Tao Te Ching §11: Emptiness

by Peter Saint-Andre


Following up on yesterday's post about the Tao Te Ching, here's another poem that I might set to music (chapter 11 in the standard order). My provisional rendering is as follows:

Some thirty spokes meet in one hub
Through emptiness it does its work
Throw clay and shape it to a jar
Through emptiness it does its work
Cut doors and windows, make a room
Through emptiness it does its work

The craftsman profits from its mass
And yet it works through emptiness

At only 8 lines, it would make for an extremely short song. But that might be the nature of this project!

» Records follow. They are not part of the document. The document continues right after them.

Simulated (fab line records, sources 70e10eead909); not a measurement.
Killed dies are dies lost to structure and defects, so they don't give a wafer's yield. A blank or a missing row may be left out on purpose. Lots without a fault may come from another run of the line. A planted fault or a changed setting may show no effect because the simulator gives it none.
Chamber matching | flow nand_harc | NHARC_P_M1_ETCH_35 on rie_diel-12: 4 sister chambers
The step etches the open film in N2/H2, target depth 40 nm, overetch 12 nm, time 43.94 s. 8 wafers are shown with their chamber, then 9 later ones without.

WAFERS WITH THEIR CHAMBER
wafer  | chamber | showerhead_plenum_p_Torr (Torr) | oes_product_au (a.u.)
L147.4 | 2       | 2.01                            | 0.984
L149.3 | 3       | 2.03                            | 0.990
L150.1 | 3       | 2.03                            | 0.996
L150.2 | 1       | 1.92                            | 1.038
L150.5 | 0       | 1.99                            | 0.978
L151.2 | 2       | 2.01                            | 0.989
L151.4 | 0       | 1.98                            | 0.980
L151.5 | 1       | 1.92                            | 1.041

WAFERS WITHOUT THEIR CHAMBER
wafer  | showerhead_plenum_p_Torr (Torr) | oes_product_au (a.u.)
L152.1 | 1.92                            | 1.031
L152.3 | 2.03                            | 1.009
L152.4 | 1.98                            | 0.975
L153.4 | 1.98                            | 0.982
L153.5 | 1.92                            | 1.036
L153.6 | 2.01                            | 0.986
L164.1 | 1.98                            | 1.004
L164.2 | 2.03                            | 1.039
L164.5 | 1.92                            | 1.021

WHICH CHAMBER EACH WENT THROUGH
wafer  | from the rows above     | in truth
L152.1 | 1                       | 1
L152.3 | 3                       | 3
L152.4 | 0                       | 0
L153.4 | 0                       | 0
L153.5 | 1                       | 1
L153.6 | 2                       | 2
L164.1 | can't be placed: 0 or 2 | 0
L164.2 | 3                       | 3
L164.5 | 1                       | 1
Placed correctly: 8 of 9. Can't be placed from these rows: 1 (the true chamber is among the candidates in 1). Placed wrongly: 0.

In this poem we glimpse the paradoxical side of Taoism. To my mind it suggests an aesthetic appreciation for subtlety, silence, simplicity, austere beauty, and what must be left unsaid - the space between the notes, if you will. Indeed, this poem raises the possibility that the Tao Te Ching itself might do its work through emptiness, for if the philosophical is the personal then (as chapter 1 puts it) "the way that we can say is not the ageless Way" and "the name that we can name is not the ageless Name".

But how could this be? Isn't the ageless something abstract and far away? Perhaps; but perhaps instead it's something tangible and near: the abiding ways of living that human beings have engaged in for as long as we have been on this beautiful earth of ours.